Chapter 5 - The Apostles and Their Failure
No one who studies carefully the teachings of Jesus can doubt that by the phrases, “Kingdom of Heaven” and “Kingdom of God,” He meant such a righteous adjustment of social relations as would have revolutionized the society of His day; or which, if applied in our time, would revolutionize the society of this day.
You will get this idea pretty clearly if you study His use of the term “this world,” and His comparison of the “world” with the kingdom. When He speaks of the “world” He never means the earth; He always refers to the existing social and governmental order; the world of men; organized society. He speaks of this world as a living, sentient thing; as loving, hating, etc.; and it can hardly be that He refers to the senseless clods and stones composing the material planet on which we live.
Thus in John 17:14, He says: “The world hath hated them, because they are not of the world.”
In the same chapter He speaks of His disciples as being in the world, but not of the world; as being sent into the world; and He prays that the world may believe, and that the world may know. In the two preceding chapters He speaks of the world as being overcome. Follow this clue through all His teachings, and you must conclude that by the “world” He means the existing order of human relationships.
The World and the Kingdom
Having come to an understanding of this, we can appreciate the contrast He draws between the world and the Kingdom. His Kingdom, He says, is “not of this world”; that is, it is not on the same basis as the world’s kingdoms. “If My kingdom were of this world, then would My servants fight” (John 18:36).
In the world’s kingdoms they fight; in His Kingdom they co-operate.
In the world’s kingdoms they sustain the relationship of master and servant; in His Kingdom, they are “friends” (John 15:15) (See also Matthew 23:10).
The world’s kingdoms are divided against themselves (Matthew 12:25), but in God’s Kingdom they do not try to conquer or master one another. That is the essential thought of the life of the Kingdom — that there shall be no seeking for power over other men; over against it He places the essential thought of the world-life, which is the strife for power, and for the uppermost place.

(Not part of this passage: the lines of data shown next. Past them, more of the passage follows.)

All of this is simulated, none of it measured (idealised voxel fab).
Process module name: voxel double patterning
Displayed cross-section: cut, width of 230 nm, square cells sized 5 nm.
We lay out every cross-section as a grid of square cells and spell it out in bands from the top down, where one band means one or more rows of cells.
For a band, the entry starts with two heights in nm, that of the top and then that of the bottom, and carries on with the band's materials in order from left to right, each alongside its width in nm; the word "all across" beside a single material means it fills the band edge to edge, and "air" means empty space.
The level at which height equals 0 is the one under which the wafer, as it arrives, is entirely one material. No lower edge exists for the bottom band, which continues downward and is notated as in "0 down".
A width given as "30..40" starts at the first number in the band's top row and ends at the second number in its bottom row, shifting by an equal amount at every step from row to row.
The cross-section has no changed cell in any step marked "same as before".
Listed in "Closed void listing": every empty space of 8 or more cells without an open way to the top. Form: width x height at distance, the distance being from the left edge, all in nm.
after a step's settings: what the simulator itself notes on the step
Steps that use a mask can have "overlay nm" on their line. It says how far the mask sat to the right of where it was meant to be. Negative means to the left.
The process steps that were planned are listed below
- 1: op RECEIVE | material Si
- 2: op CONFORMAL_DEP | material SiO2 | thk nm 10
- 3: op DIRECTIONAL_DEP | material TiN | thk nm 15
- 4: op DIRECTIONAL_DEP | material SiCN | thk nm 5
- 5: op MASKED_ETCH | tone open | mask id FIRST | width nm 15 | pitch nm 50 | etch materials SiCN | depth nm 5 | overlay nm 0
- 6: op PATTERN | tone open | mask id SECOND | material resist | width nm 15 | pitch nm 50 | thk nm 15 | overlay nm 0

So, when they sought to make Him king by force (John 6:15), He refused, because that would have been placing His Kingdom on the world basis of strife and competition, and a kingdom over which Jesus ruled by force of arms would, after all, differ from the world kingdoms only in degree, and not in principle. The only kingdom in the establishment of which He could assist was the Father’s Kingdom; a co-operative commonwealth, in which all should have access on equal terms to God, and to the Great Supply.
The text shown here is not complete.